Panama Canal Expansion Plan Has Players Excited

DALLAS — The $5.25 billion expansion of the Panama Canal scheduled for completion in 2014 has sparked billions of dollars worth of highway, rail and port projects in Texas as the state races to complete construction in time for the expected surge in trade traffic.

At the same time, Texas is competing with other states that see similar opportunities. Georgia’s governor proposed selling nearly $47 million in bonds to deepen Savannah’s harbor, and neighboring Louisiana has bond projects in the works to accommodate the larger ships that will require deeper channels and, in some cases, higher bridges.

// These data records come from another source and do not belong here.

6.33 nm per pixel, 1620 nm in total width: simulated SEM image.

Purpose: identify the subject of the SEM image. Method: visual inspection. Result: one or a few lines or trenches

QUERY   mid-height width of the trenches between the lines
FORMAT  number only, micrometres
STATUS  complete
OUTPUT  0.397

The canal expansion includes a third set of locks that will allow wider, longer and heavier ships to traverse the isthmus from the Pacific and Atlantic. One Texas port official jokingly credits former President Jimmy Carter for the expansion, saying that if he had not sold the canal to Panama, the U.S. would be taking “15-20 years to expand the canal instead of seven.”

Complicating the response for the U.S. is election-year politics that has kept transportation funding bottled up in Congress.

“Without a long-term surface transportation bill and predictable, long-term funding sources, it’s a challenge for Texas to develop and execute long-term plans,” said Karen Amacker, spokesperson for the Texas Department of Transportation.

By any measure, the combination of state, local, federal and corporate investments already committed represents the largest public-private partnership since the canal was completed in 1914.

“Texas is poised for dramatic — almost volcanic — growth,” Mike Wilson, director of trade development for the Port of Freeport, told the Greater 288 Partnership, a group promoting development of a combination tollway and freeway connecting the Gulf port to Houston, 60 miles away.

The Port of Freeport in September signed a memorandum of understanding with the Panama Canal to promote the expanded canal to handle exports from Asia.

In addition to highways, TxDOT is working with railroads to solve the choke-points of the so-called “last mile” leading to the ports.

Long before the recent recession, logistics firms were complaining about the difficulty of moving cargo from the ports and across bridges on the Rio Grande.

Under recent legislation, railroad issues are under the jurisdiction of TxDOT rather than the Texas Railroad Commission.

“This isn’t just a highway issue,” Amacker said. “We’ve done a lot of coordination work with the ports to provide the support they need from us, and with railroads to do what we can to reduce congestion on the freight rail lines.”

Driving the expansion is not just the expected arrival of more container cargo traffic from China, but the new role of the U.S. as an exporter of energy products.

New technologies for capturing natural gas, the revival of oil production in the Permian Basin of West Texas, and other developments could lead to energy exports.

In Corpus Christi, a $25 million terminal was designed to double the volume of crude oil storage from the newly productive Eagle Ford Shale fields of South Texas. 

“Our infrastructure and strategic location for the Eagle Ford Shale activity is giving us the opportunity to play a major role in the handling of this commodity,” said Mike Carrell, chairman of the Port of Corpus Christi Commission.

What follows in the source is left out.